In Wingfield v. Office of Management and Budget32 for example, plaintiffs sought an order restraining the Office of Management and Budget (OMB) from submitting reports to Congress on pending legislative proposals without preparing an EIS. The district court dismissed the case on the grounds that the Act conferred neither a right of action nor standing to sue to obtain relief from injury claimed as a result of the legislative process. In Realty Income Trust v. Eckerd33 the D.C. Circuit determined that the General Services Administration had violated the Act in failing to submit an impact statement to Congress along with a request for funds with which to lease a proposed office building. The court nevertheless declined to grant injunctive relief deeming it a "vain and useless" exercise given that an EIS had ultimately been prepared and that the relevant congressional committee had made no move to reconsider or rescind their earlier approval of the project. In Chamber of Commerce v. Department of the Interior34 injunctive and declaratory relief was sought to prevent the Department of the Inteior from submitting proposed responses to congressional inquiries regarding pending litigation which would reserve certain Alaskan lands until an EIS could be prepared. The court stated that injunctive relief which would in any way impede the legislative process was "wholly out of the question."35 Declaratory relief was deemed almost equally intrusive and inappropriate because, in the court's view, if Congress were to heed a declaratory judgment and delay its operations pending submission of the responses along with an impact statement, the intrusive effect would be indistinguishable from that of an injunction. If, on the other hand, Congress were to choose to proceed without benefit of the information, the court order would be reduced to an idle gesture.

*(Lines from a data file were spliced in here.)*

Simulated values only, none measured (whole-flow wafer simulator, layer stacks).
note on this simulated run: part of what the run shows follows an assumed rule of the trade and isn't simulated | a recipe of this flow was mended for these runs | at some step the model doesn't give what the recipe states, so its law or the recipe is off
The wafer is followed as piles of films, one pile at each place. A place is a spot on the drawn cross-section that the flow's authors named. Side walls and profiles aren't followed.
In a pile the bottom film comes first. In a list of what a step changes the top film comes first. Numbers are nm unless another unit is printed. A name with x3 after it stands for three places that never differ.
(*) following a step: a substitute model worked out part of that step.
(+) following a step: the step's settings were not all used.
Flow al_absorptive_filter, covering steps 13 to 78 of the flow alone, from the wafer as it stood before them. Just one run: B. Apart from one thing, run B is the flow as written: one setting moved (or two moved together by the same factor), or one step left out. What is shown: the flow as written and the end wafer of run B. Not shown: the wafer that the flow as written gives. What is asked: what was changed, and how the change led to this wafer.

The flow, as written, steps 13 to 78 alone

Although the thrust of these decisions is that traditional equitable remedies are ill-suited for protecting the interests of private parties in the legislative process, there is a more sanguine view. In National Wildlife Federation the court's ruling that mandamus is never available to compel the performance of a discretionary duty is supported by substantial authority.36 There is also authority, however, for the proposition that even though the act to be compelled is imbued with discretion, if the duty to act is clear, mandamus is proper.37 The facts of National Wildlife Federation seem to fall more properly within the latter category. The statements required by § 8(b) of the RPA represent a summary of an inherently discretionary decision-making process, but the obligation to submit them is mandatory rather than contingent on an exercise ofjudgment by the President.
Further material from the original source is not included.